K-12 Computer Science Curriculum Framework Author and CS Advocate Hal Speed Takes on Key Role at Edinburgh Tech Firm
EDINBURGH tech company Robotical has appointed a Head of North America to spearhead market development its STEM learning solution built around walking robot, Marty the Robot.
Instrumental in micro:bit’s growth internationally – four million of the pocket-sized codeable computer were sold in 69 countries within three years, Hal will help Robotical refine its educational offering, augment channel partnerships and build awareness among key audiences.
International from the start, Robotical has sold over 7,000 Marty units since 2017, growing distribution to 65 countries via resellers and direct sales and the company is now looking to increase its US presence and gain solid market traction.
Robotical founder Dr Sandy Enoch said: “North America is an untapped market for us and the opportunities are huge albeit complex. The landscape varies dramatically to the UK, not only is it vast in terms of geography, the curriculum is also set out at a state level so reaching the decision makers takes connections and knowhow. It’s important for us to have someone who is both well recognised and well respected within the STEM education sphere to drive the awareness we need first of all and then get us in front of the right people. We had known of Hal for his great work and commitment to levelling the playing field for the introduction and uptake of computer science in schools in the US. With his background, knowledge and expertise, he’s the ideal person to help us optimise our offering and get a strong foothold within the North American market.
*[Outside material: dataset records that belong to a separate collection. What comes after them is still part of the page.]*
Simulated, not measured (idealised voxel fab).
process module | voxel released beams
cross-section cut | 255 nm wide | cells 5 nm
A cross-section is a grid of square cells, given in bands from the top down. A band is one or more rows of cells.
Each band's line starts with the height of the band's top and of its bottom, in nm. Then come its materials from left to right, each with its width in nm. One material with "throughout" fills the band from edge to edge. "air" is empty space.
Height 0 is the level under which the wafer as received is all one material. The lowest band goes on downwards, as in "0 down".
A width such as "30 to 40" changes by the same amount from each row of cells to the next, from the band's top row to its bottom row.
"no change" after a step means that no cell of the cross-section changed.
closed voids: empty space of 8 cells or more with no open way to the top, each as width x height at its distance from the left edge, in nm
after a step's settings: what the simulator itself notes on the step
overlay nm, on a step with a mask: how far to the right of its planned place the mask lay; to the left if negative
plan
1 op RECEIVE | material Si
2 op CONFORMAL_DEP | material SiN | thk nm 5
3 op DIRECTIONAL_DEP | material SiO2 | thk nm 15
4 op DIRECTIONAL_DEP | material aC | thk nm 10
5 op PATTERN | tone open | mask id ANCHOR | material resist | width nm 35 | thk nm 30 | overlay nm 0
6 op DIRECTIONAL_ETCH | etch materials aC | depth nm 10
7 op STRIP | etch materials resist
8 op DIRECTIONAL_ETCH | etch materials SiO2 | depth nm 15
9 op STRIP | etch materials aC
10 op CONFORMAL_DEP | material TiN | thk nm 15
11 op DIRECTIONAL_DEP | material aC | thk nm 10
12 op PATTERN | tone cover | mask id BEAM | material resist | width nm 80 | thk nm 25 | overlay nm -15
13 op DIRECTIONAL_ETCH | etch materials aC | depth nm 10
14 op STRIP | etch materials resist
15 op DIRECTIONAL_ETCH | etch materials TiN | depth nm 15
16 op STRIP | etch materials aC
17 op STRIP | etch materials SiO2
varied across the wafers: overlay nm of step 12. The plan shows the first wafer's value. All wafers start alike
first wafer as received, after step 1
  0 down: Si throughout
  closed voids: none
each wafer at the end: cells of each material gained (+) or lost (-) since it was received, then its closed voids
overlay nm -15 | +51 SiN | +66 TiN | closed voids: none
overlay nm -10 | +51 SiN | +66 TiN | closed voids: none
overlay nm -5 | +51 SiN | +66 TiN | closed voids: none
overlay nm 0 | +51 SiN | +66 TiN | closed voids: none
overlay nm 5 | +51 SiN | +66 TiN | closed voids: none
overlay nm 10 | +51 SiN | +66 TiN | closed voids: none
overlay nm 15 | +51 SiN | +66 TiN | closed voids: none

Boasting a career in tech that spans over 20 years, Hal has led sales and marketing strategies for both start-ups and household names including Texas Instruments, AMD and Dell. Along with other writers, Hal authored the K-12 Computer Science Framework, used by curriculum standard writers such as CSTA and state and national education departments and agencies.
In 2015 he established CS4TX (Computer Science for Texas), a grassroots initiative campaigning to put computer science on the curriculum for all children, spurred initially by experiences with his own children.
“The local high school in my community did not offer any robotics or computer science courses.” he said. “I perhaps naively assumed that the education system would be preparing children for the digital future they are growing up in by making computer science available to everyone but when I looked into this further I discovered this wasn’t the case. We’re doing young people a huge disservice by not teaching them computer science as a core foundational skill and I wanted to redress the balance. So I connected with other likeminded people and took up volunteering with Code.org to inform myself more on the scale of the problem. I set up CS4TX and by 2016, was doing more volunteering and outreach than my day job.”
The global education technology market size was valued at USD 89.49 billion in 2020 and is expected to witness a compound annual growth rate (CAGR) of 19.9% from 2021 to 2028 (Grand View Research, Inc). A physical STEM learning tool supported by progressive curriculum-linked teaching resources to enable children from as young as five to learn to programme, Marty the Robot is the only humanoid walking robot widely used in education.
Hal added: “It’s imperative that children at a young age have the opportunity to learn computational thinking and coding, and Marty provides a fun and engaging way to introduce these concepts. Robotical is focused on making it easy for educators to introduce STEM with instructional materials aligned with national curriculum standards, and a sequence of learning starting with pre-readers and progressing to advanced robotics concepts. I’m delighted to join Robotical and ignite a passion for learning with Marty across North America.”